We have posted recently about the existential threat that banks face unless they are able to satisfy both the basic needs of their customers (making payments, access to cash etc) together with their user experience and access demands (24 hour, mobile etc).
Recent cases where basic needs were not met include Royal Bank of Scotland’s failure to process 600,000 payments one night in June 2015 and the same bank’s meltdown on Cyber Monday when millions of credit and debit card transactions were declined.
We even poked a little fun at the banks when we discovered that 71% of millennials would rather go to the dentist than listen to their bank. Note the different actions: “go to” and “listen”. Stark. Shocking, even.
This is not a geographical phenomenon. In many ways the UK retail banking system is more advanced than the US equivalent. I have been moving money from the comfort of my armchair and my online RBS account in the UK to my US bank account for 10 years or so. But if I want to move money from the US to the UK, I have to go to my First Citizens Bank local branch before 2pm (1pm on a Friday) and do it in person. If I turn up after that time, they have no facility to take my transaction details and process it for me the day after. I have to turn up in person again the following day.
The reason these long established banks are struggling to innovate or even keep everything up and running is that 80% or so of their IT budget is spent on maintaining outdated legacy systems. New market entrants are threatening their very existence. These can be “challenger” banks entering the market using “off-the-shelf” IT and products or even nontraditional providers such as technology companies. Remember, 1 in 4 millennials said they would rather bank with Apple or Google than their current bank.

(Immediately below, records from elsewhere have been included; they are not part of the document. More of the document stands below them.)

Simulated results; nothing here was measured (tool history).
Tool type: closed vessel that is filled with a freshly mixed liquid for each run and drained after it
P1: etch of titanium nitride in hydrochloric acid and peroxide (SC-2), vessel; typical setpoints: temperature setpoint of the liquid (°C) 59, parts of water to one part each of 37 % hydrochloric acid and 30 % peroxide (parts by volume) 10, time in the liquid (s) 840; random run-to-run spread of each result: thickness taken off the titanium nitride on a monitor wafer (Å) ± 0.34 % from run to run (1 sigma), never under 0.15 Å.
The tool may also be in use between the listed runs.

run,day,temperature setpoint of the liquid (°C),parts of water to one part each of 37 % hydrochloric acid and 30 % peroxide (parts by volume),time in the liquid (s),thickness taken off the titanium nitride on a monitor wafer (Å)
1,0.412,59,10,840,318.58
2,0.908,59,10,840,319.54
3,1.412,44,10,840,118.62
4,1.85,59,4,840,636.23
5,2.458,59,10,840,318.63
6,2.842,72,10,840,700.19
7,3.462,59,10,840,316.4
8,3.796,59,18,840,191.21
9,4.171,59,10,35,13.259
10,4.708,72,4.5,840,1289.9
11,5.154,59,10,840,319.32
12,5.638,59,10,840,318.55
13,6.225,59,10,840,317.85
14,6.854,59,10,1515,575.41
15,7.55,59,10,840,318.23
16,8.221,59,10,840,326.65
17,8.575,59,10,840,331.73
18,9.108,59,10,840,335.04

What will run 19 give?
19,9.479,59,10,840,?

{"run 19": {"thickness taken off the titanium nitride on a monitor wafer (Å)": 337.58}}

In a recent survey by Gartner, the Financial Services subset of the 2015 CIO survey, 61% of CIOs stated that they thought the major threat to their own digital business is coming from outside their own industry. Google has already entered the insurance aggregator space and Apple’s physical digital wallet has made an impact changing the way we pay for goods and services.
Time is running out for traditional financial services organizations. The option is becoming, quite simply, modernize or die.